AFRICA

New centres of excellence for East and Southern Africa
The World Bank-backed African Centres of Excellence initiative is expanding from Central and West Africa to East and Southern Africa. A call for universities that can develop highly skilled personnel and conduct applied research to meet the economic and developmental needs of the region was made in Uganda last month.Xiaonan Cao, World Bank senior education specialist for Eastern and Southern Africa, said the call for proposals was in preparation for a planned investment project to be reviewed by the Bank in 2016.
“At this point IDA [the International Development Association] has committed US$140million to the project. We are working with development partners (beyond the traditional ones) to see if more funds could be raised,” Cao told University World News.

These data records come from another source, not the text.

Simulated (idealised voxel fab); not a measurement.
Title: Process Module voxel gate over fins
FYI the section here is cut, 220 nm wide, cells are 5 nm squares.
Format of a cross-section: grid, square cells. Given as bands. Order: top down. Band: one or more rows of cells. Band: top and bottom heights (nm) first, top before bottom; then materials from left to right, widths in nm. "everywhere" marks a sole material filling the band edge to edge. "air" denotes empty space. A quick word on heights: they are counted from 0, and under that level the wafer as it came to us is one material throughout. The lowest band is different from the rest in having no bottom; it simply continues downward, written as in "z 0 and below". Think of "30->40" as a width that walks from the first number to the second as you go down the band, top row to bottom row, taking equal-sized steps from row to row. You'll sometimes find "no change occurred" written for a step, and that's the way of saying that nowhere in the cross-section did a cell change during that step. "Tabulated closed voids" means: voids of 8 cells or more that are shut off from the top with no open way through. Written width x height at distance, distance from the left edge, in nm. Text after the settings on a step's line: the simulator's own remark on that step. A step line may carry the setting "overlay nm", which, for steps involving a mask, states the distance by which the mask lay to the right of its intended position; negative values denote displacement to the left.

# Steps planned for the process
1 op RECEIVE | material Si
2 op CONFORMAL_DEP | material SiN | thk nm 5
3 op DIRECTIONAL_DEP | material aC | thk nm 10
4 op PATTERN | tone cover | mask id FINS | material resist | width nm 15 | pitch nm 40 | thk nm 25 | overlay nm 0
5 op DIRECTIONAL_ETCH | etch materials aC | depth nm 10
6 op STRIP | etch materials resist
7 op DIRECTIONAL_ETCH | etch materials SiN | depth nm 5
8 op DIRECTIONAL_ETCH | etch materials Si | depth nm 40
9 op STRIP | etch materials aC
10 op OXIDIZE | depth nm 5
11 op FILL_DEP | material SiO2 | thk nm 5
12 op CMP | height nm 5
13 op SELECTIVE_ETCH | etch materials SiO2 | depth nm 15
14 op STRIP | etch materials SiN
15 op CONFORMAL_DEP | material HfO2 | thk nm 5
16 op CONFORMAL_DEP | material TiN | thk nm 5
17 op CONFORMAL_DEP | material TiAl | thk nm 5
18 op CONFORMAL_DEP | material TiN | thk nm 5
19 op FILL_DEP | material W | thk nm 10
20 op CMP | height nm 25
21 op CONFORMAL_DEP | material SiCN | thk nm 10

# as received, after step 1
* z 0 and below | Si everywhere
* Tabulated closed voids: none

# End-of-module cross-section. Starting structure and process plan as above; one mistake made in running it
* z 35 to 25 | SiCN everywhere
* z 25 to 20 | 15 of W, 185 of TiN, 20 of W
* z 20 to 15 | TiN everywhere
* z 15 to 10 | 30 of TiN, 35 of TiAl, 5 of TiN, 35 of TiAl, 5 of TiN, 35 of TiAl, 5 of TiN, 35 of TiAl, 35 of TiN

The Eastern and Southern Africa Higher Education Centres of Excellence Project – ACE II – aims to establish and strengthen specialisation and collaboration among a network of higher education institutions in East Africa and Southern Africa to deliver relevant and quality education and applied research to address key regional development challenges.
A consultative process
Cao said there had been broad consultations with regional bodies and governments in the East and Southern Africa regions since 2014. After several video-conferences a consultative workshop was held in Dar es Salaam, Tanzania, last January in which 13 country delegations and representatives from regional bodies and development partners participated.
Official expression of interest eventually came from 10 governments to participate in ACE II and a set of development priorities to focus on were decided.
The governments of Burundi, Ethiopia, Kenya, Malawi, Mozambique, Rwanda, Tanzania, Uganda, Zambia and Zimbabwe will be working with the two organisations to implement the project.
The World Bank said the countries prioritised science, technology, engineering and mathematics, agriculture, health, STI – science, technology and innovation – quality of education and applied statistics.
Nine of the 10 countries are represented on an ACE II regional steering committee. Burundi is not represented due to political unrest in the country.
The Inter-University Council for East Africa or IUCEA, based in the Ugandan capital Kampala, will be the regional facilitation and administration centre for ACE II.
ACE II
Cao said interested institutions would need help in developing winning proposals from existing or future partners in or outside the region.
“To achieve real impact, regional collaboration and partnerships with other institutions and industry are very much encouraged by the project,” he told University World News.
The first Africa Higher Education Centres of Excellence project, approved in April 2014, is set to close at the end of 2018, with the World Bank committing US$150 million in loans and a total project cost of US$290 million including financing from other sources.
It covers 19 centres in seven countries – Benin, Burkina Faso, Cameroon, Ghana, Nigeria, Senegal and Togo in West Africa.
The World Bank and IUCEA will help the 10 African countries to set up ACE II by selecting higher education institutions that have capacity in specialised areas with great potential to help address defined challenges.
Networks will be built among the selected institutions to promote regional collaboration and foster training and applied research partnerships with other institutions and industry, in order to produce innovative solutions for real development impact.
Institutions that intend to host centres of excellence should offer PhD programmes – at least one of which is related to a regional development priority.
Proposals will need to outline how the centre could improve the capacity to deliver regional high quality training, its ability to develop capacity to conduct applied research, build regional and inter-regional academic collaboration, raise the quality of education, tackle regional development challenges, and nurture industry partnerships to enrich the centre’s impact.
Applications will close on 2 October.
As ACE II prepares to start, Cao said there were some key lessons to learn from the first initiative.
These are: “The importance of university and faculty ownership and empowerment, academic and administrative support to the ACEs, regional and international partnerships, benefit from the African diaspora, a multi-sectoral approach and linking with economic growth sectors, the willingness of partners to contribute, and increasing the importance of economic and development impact and institutional leadership in the proposal evaluations,” he said.